Nine bids were received at bid opening, and Farrar was the apparent low bidder. The contracting officer reviewed Farrar's bid and determined it nonresponsive for failing to acknowledge amendment No. 0002.  As a result, the contract was awarded to the second low bidder, LM & E Co., Inc. Farrar timely protested to the contracting agency that its failure to acknowledge the amendments should be considered a minor informality since, according to Farrar, the changes in the amendments do not materially affect its bid price. The agency denied the agency-level protest, and Farrar filed this protest in our Office. Farrar reiterates its allegation that the amendments were immaterial and further contends that it did not acknowledge the amendments because the agency failed to send them to the protester.
The issue to be resolved initially is whether the agency properly determined that amendment No. 0002 was material, such that Farrar's failure to acknowledge this amendment rendered its bid nonresponsive. Generally, a bid which does not include an acknowledgment of a material amendment must be rejected as nonresponsive because, absent such acknowledgment, the bidder is not obligated to comply with the terms of the amendment. LaCorte ECM, Inc., B-231448.2, Aug. 31, 1988, 88-2 CPD Para. 195. Even where an amendment may not have a clear effect on price, quantity, or quality, it still is considered material where it changes the legal relationship between the parties, by increasing or changing the contractor's obligation or responsibilities, in some material manner. Anacomp, Inc., B-256788, July 27, 1994, 94-2 CPD Para. 44. Here, the solicitation, as originally issued, required the contractor to purchase certain parts from a designated source. As a result of amendment No. 0002, the contractor is required to manufacture these parts to specific specifications. Since the amendment imposed this differing additional obligation on the contractor, the amendment was material, regardless of its effect on bid prices. Universal Parking Corp., 69 Comp.Gen. 31 (1989), 89-2 CPD Para. 367. Consequently, the agency properly determined not to waive Farrar's failure to acknowledge amendment No. 0002 as a minor informality.
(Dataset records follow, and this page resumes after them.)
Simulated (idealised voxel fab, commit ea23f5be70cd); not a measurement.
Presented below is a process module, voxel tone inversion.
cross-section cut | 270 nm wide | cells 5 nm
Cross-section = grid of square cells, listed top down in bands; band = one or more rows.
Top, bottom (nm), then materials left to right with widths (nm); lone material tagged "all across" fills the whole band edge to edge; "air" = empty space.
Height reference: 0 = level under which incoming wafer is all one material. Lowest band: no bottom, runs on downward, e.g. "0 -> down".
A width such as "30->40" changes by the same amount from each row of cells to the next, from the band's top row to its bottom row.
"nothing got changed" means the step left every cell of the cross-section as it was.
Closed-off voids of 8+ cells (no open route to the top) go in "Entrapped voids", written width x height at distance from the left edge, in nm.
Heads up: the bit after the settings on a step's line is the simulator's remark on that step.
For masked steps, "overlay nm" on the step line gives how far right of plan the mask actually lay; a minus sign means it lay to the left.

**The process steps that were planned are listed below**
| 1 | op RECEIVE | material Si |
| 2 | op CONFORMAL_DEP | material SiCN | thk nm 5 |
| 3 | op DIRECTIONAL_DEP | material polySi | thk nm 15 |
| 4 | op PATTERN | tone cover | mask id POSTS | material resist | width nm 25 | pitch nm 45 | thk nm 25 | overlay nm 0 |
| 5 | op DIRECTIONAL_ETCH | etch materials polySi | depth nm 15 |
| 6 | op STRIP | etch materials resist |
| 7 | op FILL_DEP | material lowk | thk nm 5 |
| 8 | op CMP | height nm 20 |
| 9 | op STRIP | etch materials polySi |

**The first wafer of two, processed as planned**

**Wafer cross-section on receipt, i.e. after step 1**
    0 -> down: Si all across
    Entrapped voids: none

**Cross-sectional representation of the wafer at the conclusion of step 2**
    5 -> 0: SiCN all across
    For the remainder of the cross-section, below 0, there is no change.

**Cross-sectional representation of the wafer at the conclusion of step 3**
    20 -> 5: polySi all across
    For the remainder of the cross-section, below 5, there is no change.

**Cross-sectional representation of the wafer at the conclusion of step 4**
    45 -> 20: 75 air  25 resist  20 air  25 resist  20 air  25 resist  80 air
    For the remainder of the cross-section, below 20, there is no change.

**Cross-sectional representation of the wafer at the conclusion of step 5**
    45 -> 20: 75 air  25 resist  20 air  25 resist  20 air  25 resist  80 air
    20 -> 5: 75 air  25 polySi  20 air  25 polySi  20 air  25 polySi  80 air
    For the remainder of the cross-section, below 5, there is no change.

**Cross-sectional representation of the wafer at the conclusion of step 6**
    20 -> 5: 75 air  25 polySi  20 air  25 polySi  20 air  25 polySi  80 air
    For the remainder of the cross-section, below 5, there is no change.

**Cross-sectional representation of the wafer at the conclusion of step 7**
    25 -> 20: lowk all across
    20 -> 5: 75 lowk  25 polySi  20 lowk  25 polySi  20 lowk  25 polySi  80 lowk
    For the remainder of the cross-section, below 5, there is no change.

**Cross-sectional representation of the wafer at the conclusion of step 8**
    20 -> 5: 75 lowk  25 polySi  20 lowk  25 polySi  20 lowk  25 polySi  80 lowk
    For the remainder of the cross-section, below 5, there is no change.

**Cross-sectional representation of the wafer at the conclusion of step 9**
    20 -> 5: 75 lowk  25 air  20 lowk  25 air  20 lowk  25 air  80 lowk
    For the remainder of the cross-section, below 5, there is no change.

Farrar argues in its protest to our Office that it was improper for the agency to reject its bid as nonresponsive when it was prevented from acknowledging the amendment by the agency's failure to send it the amendment. The Army responds that Farrar did not appear on the initial bidders list supplied by the agency's Small Business Office, and that it never received a request from Farrar for a copy of this solicitation.  As a result, the agency states that Farrar was not on the agency's mailing list and was not sent either the initial solicitation or the amendments. The agency surmises that Farrar obtained its copy of the IFB from a source other than the contracting activity. The agency notes that it is the responsibility of a bidder who obtains a solicitation from a source other than the contracting activity to check with that source or the contracting activity to ensure that no amendments have been issued.
A prospective bidder bears the risk of not receiving an IFB amendment unless there is evidence establishing that the agency failed to comply with the regulatory requirements for notice and distribution of amendments. Monterey Advanced Imaging Ctr., B-253152, Aug. 24, 1993, 93-2 CPD Para. 118. The relevant regulatory requirement in this protest is the requirement in Federal Acquisition Regulation (FAR) Sec. 14.205-1(c) that the names of prospective bidders who request a copy of the solicitation be added to the mailing list, so that they will be furnished a copy of any amendments.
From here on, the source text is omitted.